|When life gives you lemons (and orange cordial), make (orangey) G&Ts.
Then re-use the lemons.
I’ve always been a bit competitive about food and drink. The number of times a waiter has looked at me in a restaurant and said, ‘Are you sure you want to order all that? It’s a lot for one person to eat.’ And I’ve puffed up my chest in response and said, ‘Just watch me.’
When I was in my twenties, I got into a Guinness drinking competition with a Geordie man twice my size and I won. True, I was so ill later that night I gave up drinking alcohol for five months. But I won! And that’s all that matters. What I’m saying is, had I been born American, there’s no doubt in my mind I’d be a champion pie eater. I’d probably have to get around on one of those mobility scooter things. But I’d definitely be state champion.
As it happens, I’m not an American. I’m a middle-aged English woman who lives in rural Bulgaria, where there isn’t a lot of scope for competitive eating. Which is perhaps why I’m so competitive about leftovers.
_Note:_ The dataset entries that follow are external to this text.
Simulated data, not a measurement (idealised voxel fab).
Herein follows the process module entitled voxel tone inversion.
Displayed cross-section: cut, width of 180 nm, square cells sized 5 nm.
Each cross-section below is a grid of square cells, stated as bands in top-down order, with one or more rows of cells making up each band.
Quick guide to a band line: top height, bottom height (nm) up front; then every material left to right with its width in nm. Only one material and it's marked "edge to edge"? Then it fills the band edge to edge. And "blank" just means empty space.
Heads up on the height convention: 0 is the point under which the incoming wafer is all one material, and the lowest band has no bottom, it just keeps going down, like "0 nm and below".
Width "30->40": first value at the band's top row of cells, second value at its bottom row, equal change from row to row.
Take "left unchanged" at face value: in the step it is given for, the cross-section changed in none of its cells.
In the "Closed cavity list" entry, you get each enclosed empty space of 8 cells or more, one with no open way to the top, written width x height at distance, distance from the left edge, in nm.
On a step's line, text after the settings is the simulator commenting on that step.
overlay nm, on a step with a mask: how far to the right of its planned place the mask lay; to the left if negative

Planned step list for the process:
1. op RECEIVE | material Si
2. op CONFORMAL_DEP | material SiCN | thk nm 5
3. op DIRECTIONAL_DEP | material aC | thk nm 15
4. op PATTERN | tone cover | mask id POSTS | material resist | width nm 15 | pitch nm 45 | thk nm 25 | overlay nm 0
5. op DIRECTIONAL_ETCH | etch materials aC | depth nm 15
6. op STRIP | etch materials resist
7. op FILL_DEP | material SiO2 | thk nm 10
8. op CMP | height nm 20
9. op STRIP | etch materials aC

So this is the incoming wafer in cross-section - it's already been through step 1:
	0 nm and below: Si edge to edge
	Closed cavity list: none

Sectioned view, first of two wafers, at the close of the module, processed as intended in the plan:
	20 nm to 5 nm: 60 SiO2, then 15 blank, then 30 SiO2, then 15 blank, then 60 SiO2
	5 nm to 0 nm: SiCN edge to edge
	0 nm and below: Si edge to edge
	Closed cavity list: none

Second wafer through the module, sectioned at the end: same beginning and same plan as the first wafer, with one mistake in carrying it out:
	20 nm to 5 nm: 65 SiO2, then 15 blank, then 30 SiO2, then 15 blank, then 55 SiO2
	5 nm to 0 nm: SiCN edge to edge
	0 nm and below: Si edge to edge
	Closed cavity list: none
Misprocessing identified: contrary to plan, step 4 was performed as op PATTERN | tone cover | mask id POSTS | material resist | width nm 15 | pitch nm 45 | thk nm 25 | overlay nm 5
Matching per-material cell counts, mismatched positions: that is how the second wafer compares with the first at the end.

Yes, leftovers. It’s a source of personal pride that I can make something tasty out of pretty much any leftovers, and we almost never throw things away. A bit of unused ketchup in a bowl becomes the basis of a chilli sauce for falafel. A couple of handfuls of leftover cooked lentils gets turned into a mustardy lentil salad. Chickpea cooking water goes in a jar in the fridge to make future mayonnaise-like sauces. The dill vinegar from an empty jar of cornichons gets saved for dressings. We laugh in the face of expiry dates.
You get the idea. In our house, throwing away edible items is a sign of weakness. But lockdown life has taken this competitive thriftiness to a whole new level. Even though we have a decent supermarket within 10 miles of our house, and we’re generally shopping for food every two or three weeks, I’m acting like we may never see another food shop again. In my head, every wasteful scrap put in the bin or on the compost heap will surely lead to future starvation. I am, in short, a bit more mental than usual.
For example, I mentioned before how we’ve been freezing sliced lemons, thus ensuring a constant supply for G&Ts. That’s a good thrifty tip, you may say. No, it’s not thrifty enough, the new, improved, slightly-more-mental me would reply. So I’ve taken to fishing the used lemons out of our empty G&T glasses and keeping them in the fridge to be used again. Turns out the finely chopped, G&T-soaked rind is lovely in everything from pasta sauces to risottos to houmous.
Then we made a dozen fruit buns for Easter weekend. What we should have done was halve the recipe, because 12 buns is obviously too many for two people, even two gluttons like us. Pretty soon they were turning stale, and we still had six buns left. I was livid at our feckless wastefulness. And so we spent our Easter Sunday morning picking out the sultanas and cranberries and whizzing up the stale buns to make sweet, spicy breadcrumbs – that were used later in the day, with walnuts from the garden, to make a festive nut roast.
|First they were buns. Then they went stale. Then they were
resurrected into a nut roast. #EasterFoodParables
But I think I hit a new high (or low, depending on your viewpoint) yesterday. I’d chopped some onions and carrots for a lentil thing I was making, and I had the peelings and dirty dog-end bits in a bowl ready for the compost heap. That bowl did not look appetising. But every time I looked at it, my brain would scream, ‘DON’T YOU FUCKING DARE THROW THOSE BITS AWAY.’ You can guess what happened next, can’t you? I spent the rest of the morning making vegetable stock from the peelings, which then became veg and lentil soup, using some of the lentils I’d cooked for lunch.
This is all very admirable, but my God it’s a drain on my time. I reckon I’m spending 90% of my waking life finding new and inventive ways to use lemon rind and onion peelings. When my freelance work returns to normal levels, I genuinely don’t know how I’ll find the time to fit it in. The work, that is.